Software Design Homework

I’m a big fan of DVC for managing large files in Git, but it doesn’t handle one of our most important use cases, and I think that working through that would be a great homework exercise for a class on software design. If you use this, please let me know how it went.

Many people want to manage large files like videos or machine learning datasets in the same way that they manage their code, but Git doesn’t handle multi-gigabyte files well. To work around this, tools like Git LFS and DVC allow users to store the actual file somewhere else (like a NAS or the cloud) and put a placeholder in the Git repository that points at the actual file.

Structure of DVC

  1. The placeholder file is just a bit of JSON or YAML that contains the original file’s name and its remote identifier (typically a file hash).

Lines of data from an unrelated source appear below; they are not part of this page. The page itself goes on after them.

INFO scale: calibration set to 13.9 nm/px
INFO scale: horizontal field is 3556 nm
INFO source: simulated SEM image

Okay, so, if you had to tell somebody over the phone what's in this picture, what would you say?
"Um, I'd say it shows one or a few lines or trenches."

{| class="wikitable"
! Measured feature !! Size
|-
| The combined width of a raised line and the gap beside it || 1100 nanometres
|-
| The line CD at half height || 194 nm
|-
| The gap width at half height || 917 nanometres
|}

  2. When the user needs the actual file, they run a command that localizes it but does not add it to Git. (These tools typically add the file to the directory’s .gitignore to prevent it accidentally being added or committed.)

  3. The user can safely delete the actual file whenever they need the space and re-localize it later.

  4. If the user wants to update the file (e.g., replace the dataset with a newer version) they can use the tool to modify the metadata in the placeholder and re-commit it.

Systems like this don’t just save disk space: they also allow large files to be shared between Git projects without unnecessary duplication: any particular file is only ever stored once in the cloud, but any number of placeholders referring to it can be added to any number of projects.

So here’s our use case: we want users to be able to add notes about large files. These notes should be versioned along with the data, so the obvious way to do this is to add another field to the placeholder metadata called notes. The problem is that placeholder files aren’t shared between projects: if I add a note to in Project A and commit it, that note is visible to everyone else who has a copy of Project A but is not visible to anyone working in the Git repo for Project B. What should we do about this?

  1. “Notes aren’t shared between projects.” This option is the easiest to implement but the least satisfying to users, who want a global view of what anyone else using the dataset has said about it.

  2. “Store the notes in a second file in the cloud beside the main copy of the large file.” Cool: how are you going to manage merge conflicts in the notes?

  3. “Store the notes in a database or another Git repository or…” See above, plus now you have an extra thing to manage (access permissions, backups, etc.).

For X% of your course grade:

  1. Come up with at least one other solution and explain its pros and cons.

  2. Implement at least one solution (other than the “don’t share” solution).